[Corporations] corps. & the Caspian oil rush
Eubulides
paraconsistent at comcast.net
Sat Nov 1 19:55:13 EST 2003
To hell and Baku
The vast scale and bloody price of the rush for oil in the Caspian has
been little noticed. Now Lutz Klevermann's powerful new study, The New
Great Game, reveals all
Misha Glenny
Sunday November 2, 2003
The Observer
It has been an encouraging fortnight for America's strategic partners in
central Asia. Craig Murray, the UK's man in Tashkent, has been an
especially painful thorn in the side of Uzbekistan and its President,
Islam Karimov, whose regime regularly tortures political opponents. Murray
has been relentless in his criticism of these human rights abuses despite
the distress this has caused the Pentagon. Karimov has been George W
Bush's significant other in the region ever since he agreed to the setting
up of US military bases in his country. But Murray's credibility has now
been fatally undermined after it emerged that he had been the target of a
Foreign Office internal investigation. No more talking out of turn in the
ranks!
Ten days before the Murray story broke, Ilham Aliyev, the son of
Azerbaijan's ailing president, was elected to take his father's place. The
establishment of this dynasty will ensure stability for the development of
the country's oil industry and its Western investors even if there is some
regrettable collateral damage to the country's democracy, not to mention
an opposition movement that is literally and metaphorically battered.
Politics in central Asia increasingly takes its cue from the rich mineral
deposits that are spread all along the Azerbaijani coast, permeating every
brick and every beam of wood in the capital Baku with the slightly sweet,
slightly sickening smell of oil, or as it is known locally, 'the devil's
tears.'
The devil attracts some persuasive pilgrims to Baku these days. It is said
of David Woodward, the head of BPAmoco's operation in Azerbaijan that he
is as powerful as the Aliyev family. 'If we pull out of Baku,' a BP
spokesman pointed out to Lutz Kleveman in this compelling book, The New
Great Game, 'the country would collapse overnight.'
Frankly, it hasn't fared too well with the full backing of BPAmoco; it has
lost 15 per cent of its territory to the Armenians and most of its
citizens live in abject poverty. Indeed as most ordinary Azeris probably
know by now, the only thing worse than living in a weak dysfunctional
state is to live in a weak dysfunctional state that is home to a valuable
natural resource, in particular oil, diamonds, coca leaves or opium
poppies. Ask anyone from Angola, Congo, Colombia or Afghanistan.

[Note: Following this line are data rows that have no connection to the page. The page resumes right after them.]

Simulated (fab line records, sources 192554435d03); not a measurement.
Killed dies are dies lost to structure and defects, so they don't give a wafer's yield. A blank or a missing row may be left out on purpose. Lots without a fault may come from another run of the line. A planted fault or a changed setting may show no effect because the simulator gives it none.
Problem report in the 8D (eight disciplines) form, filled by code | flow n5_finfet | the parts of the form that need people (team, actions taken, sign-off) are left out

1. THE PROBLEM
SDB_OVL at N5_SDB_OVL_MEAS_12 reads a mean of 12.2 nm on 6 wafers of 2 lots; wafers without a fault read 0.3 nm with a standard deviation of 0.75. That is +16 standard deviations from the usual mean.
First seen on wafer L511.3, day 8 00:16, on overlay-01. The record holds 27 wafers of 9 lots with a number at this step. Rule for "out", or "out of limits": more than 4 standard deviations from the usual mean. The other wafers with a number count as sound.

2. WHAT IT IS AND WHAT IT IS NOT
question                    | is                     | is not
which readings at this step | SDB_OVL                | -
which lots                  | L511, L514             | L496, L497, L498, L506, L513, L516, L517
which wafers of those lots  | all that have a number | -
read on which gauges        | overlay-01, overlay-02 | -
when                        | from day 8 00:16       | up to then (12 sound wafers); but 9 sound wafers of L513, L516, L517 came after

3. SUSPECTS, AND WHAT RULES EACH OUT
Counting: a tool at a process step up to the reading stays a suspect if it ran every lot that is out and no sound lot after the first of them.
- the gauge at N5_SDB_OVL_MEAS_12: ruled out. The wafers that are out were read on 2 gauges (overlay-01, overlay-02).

This has proved an unhappy circumstance for a swath of territories in
central Asia and the Caucasus stretching from the Chinese border to
Turkey. In 1990 and 1991, they unexpectedly found themselves to be
independent nations and no longer members of the Soviet Union (with the
distressing exception of Chechnya). That in itself was not necessarily
bad, although these new countries were of course woefully unprepared for
the demands of statehood. Indeed, for several the champagne was still
flowing when they found themselves in the middle of vicious wars and
communal conflict.
Within a couple of years, geologists and oil engineers predicted that
several countries around the Caspian Sea might be sitting on much greater
oil and natural gas reserves than had been thought. And this happened just
when the US was embarking on a strategic review of its future energy
requirements, prompted by a worrying overdependence on the Gulf and, above
all, Saudi Arabia.
Soon, Amoco and Exxon started sniffing around Baku and the biggest
littoral state, Kazakhstan, where it was thought sensational discoveries
might lie. Moscow was, however, not just going to stand idly by and permit
the United States to usurp its two-century-old role as colonial master of
the Caucasus and Central Asia.
And if this was not sufficient for all manner of chaos, China and its
state oil company, which employs more than 1.5 million people, immediately
perceived the Caspian to be the answer to the energy needs of its
hyperactive economic growth rates.
The great powers were right - in July 2000, the Kashagan field in
Kazakhstan was discovered, one of the biggest oil bubbles in decades. But
the Caspian oil rush is more complicated than any other because the black
gold is locked within the globe's largest lake. Technology is now able to
extract the stuff, notwithstanding frequently adverse conditions, but you
still have to get it to the open seas. And many of the wars in the
surrounding areas are not about who owns the oil, but who controls the
territory for the proposed pipelines.
The big three form coalitions of avarice with their local allies. In
Chechnya, President Putin has raised the standard of the war on terror to
justify the obliteration of the territory, insisting that the Chechens are
fully fledged al-Qaeda operatives. But in neighbouring Georgia, Orthodox
Russia throttles its co-confessional Georgians by backing the Muslim
Abkhaz separatists.
America pours money and legitimacy into the regime of Karimov, self-styled
successor to Tamburlaine. His is the key strategic state in the area and
the first former Soviet country where Americans have established military
bases. Some unforgivable conspiracy theorists have even suggested that
America's main aim in the war against the Taliban in Afghanistan was to
establish a military presence in the Caspian region in accordance with its
Middle Eastern strategy.
Whatever the truth, this mesmerisingly complex geopolitical mix has proved
a rich sources for the two fluids, blood and oil, which stain every page
of this debut by Klevemann, a young German journalist who has written
widely for the British and American press.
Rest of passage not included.